Total war, and armaments as “superior goods”

Hobsbawn on industrialization, mass mobilization, and “total war” in The Age of Extremes: A History of the World, 1914-1991 (ch. 1):

Jane Austen wrote her novels during the Napoleonic wars, but no reader who did not know this already would guess it, for the wars do not appear in her pages, even though a number of the young gentlemen who pass through them undoubtedly took part in them. It is inconceivable that any novelist could write about Britain in the twentieth-century wars in this manner.

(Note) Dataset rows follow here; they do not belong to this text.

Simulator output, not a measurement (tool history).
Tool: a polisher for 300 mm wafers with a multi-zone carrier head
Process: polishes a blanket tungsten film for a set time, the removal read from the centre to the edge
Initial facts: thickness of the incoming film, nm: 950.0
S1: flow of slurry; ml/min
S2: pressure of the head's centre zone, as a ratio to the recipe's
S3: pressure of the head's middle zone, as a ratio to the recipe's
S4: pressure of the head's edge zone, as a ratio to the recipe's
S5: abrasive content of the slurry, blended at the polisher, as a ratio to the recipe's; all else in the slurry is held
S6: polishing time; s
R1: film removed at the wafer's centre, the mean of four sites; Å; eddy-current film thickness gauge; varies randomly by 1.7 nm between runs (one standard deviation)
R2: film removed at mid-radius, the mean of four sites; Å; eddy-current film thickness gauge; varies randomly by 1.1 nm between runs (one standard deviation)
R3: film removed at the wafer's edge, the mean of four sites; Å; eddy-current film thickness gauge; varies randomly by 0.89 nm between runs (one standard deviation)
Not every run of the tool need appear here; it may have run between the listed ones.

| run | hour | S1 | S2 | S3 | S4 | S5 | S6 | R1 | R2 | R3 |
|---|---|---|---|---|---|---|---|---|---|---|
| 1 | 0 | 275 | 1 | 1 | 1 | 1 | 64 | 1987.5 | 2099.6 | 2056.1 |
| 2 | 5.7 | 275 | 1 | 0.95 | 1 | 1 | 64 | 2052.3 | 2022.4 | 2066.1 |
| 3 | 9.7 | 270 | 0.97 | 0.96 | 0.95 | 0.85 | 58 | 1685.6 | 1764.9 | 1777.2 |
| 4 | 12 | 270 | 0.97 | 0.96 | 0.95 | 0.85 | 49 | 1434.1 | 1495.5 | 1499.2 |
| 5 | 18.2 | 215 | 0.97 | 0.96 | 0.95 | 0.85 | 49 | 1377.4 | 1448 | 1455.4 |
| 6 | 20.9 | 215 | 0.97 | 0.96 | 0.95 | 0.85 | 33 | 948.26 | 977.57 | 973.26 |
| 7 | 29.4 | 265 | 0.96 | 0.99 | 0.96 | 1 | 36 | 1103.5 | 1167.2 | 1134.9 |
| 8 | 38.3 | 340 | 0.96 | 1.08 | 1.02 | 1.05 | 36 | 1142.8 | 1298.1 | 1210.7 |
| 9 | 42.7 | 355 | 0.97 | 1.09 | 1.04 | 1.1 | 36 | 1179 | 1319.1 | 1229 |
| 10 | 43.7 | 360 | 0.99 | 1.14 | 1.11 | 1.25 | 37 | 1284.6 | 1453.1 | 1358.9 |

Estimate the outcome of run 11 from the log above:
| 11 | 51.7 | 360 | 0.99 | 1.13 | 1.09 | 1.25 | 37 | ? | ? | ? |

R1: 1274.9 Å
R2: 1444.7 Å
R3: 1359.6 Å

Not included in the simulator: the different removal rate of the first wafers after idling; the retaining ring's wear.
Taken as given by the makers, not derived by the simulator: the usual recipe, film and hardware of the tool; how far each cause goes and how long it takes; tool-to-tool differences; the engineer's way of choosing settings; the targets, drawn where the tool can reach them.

The monster of twentieth-century total war was not born full-sized. Nevertheless, from 1914 on, wars were unmistakably mass wars. Even in the First World War Britain mobilized 12.5 per cent of its men for the forces, Germany 15.4 per cent, France almost 17 per cent. In the Second World War the percentage of the total active labour force that went into the armed forces was pretty generally in the neighborhood of 20 per cent (Milward, 1979, p. 216). We may note in passing that such a level of mass mobilization, lasting for a matter of years, cannot be maintained except by a modern high-productivity industrialized economy, and – or alternatively – an economy largely in the hands of the non-combatant parts of the population. Traditional agrarian economies cannot usually mobilize so large a proportion of their labour force except seasonally, at least in the temperate zone, for there are times in the agricultural year when all hands are needed (for instance to get in the harvest). Even in industrial societies so great a manpower mobilization puts enormous strains on the labour force, which is why modern mass wars both strengthened the powers of organized labour and produced a revolution in the employment of women outside the household: temporarily in the First World War, permanently in the Second World War.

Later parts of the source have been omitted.